At the age of 18, I moved away from home to pursue a college career. I knew that I would meet new friends, make great memories, and learn a lot. Little did I know how much I would learn.
During my freshman year a bright eyed adventurous friend posed the idea that we apply for internships in Washington D.C. Not wanting to reject any new friend, I agreed and off we went the upcoming summer. Together, we thought we could take on the world. Our summer in D.C. ended and we rallied together again as suite-mates our sophomore year. Things were off to a great start and we had not a care in the world.
That all changed on December 1, when Rebecca never returned home from Thanksgiving break. She died on her way back to college in a car accident. At that time, I had no idea the impact it would have. Our entire circle fell apart. We had some who had incredible anxiety, others who could not continue their college career, and some who still 15 years later have trouble dealing with the loss. With all of our different ways of dealing with grief, we had two things in common: we experienced a loss and there was a lack of guided support.
How Grief Affects Children
When a death occurs, it is a frightening disruption in the lives of both children and adults. Death changes the way that we function and often children and teens become “the forgotten mourners.” I became a “forgotten mourner”.

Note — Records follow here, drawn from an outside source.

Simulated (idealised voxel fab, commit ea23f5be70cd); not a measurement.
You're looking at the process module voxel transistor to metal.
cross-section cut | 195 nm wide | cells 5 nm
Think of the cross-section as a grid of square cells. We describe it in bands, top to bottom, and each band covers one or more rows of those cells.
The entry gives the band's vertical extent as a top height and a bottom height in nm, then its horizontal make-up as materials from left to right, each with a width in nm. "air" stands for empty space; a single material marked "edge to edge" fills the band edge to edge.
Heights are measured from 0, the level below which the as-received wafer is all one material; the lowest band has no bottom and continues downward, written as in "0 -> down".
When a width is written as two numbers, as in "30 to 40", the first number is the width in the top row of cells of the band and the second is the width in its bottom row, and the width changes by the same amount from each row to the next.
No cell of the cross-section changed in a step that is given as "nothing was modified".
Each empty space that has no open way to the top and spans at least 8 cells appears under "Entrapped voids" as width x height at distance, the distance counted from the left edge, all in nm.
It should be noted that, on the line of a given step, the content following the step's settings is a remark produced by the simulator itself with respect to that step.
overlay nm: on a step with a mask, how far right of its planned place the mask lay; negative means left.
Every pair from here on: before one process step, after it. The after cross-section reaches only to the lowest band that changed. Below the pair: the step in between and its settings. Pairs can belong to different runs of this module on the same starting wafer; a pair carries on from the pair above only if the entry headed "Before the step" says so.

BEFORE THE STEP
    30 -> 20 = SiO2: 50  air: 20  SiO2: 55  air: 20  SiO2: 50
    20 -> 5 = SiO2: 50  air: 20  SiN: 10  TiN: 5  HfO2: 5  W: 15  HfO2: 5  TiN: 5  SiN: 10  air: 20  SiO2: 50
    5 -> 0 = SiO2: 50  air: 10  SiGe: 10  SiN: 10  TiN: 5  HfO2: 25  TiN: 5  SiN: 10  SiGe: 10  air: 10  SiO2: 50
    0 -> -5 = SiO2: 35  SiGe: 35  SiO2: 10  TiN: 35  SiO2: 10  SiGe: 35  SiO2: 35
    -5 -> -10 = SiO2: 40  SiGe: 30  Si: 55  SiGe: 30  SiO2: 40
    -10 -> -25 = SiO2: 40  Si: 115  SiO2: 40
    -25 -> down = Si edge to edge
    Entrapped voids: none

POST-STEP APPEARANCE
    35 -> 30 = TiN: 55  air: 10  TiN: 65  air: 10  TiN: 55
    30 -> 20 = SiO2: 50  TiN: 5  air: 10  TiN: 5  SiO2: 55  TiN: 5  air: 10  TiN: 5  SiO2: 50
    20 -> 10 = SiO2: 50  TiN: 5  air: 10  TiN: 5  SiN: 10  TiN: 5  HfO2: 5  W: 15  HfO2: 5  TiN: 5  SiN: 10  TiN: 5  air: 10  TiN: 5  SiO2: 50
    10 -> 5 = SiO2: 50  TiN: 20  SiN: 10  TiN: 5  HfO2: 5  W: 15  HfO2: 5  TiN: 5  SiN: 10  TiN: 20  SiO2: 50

However, I was not alone even though it felt that way. According to the National Alliance of Grieving Children, 1 in 20 children will lose a parent by the age of 15. This is a staggering number and does not discriminate by geography, race, religion or creed. Studies show that 85 percent of these children suffer from depression, anxiety, appetite problems, and issues in their academic work.
As life moved on, the grief became more dull, yet never dealt with in a healthy way. Until I joined Hospice Family Care family in 2013. A program of Hospice Family Care I became involved with is The Caring House.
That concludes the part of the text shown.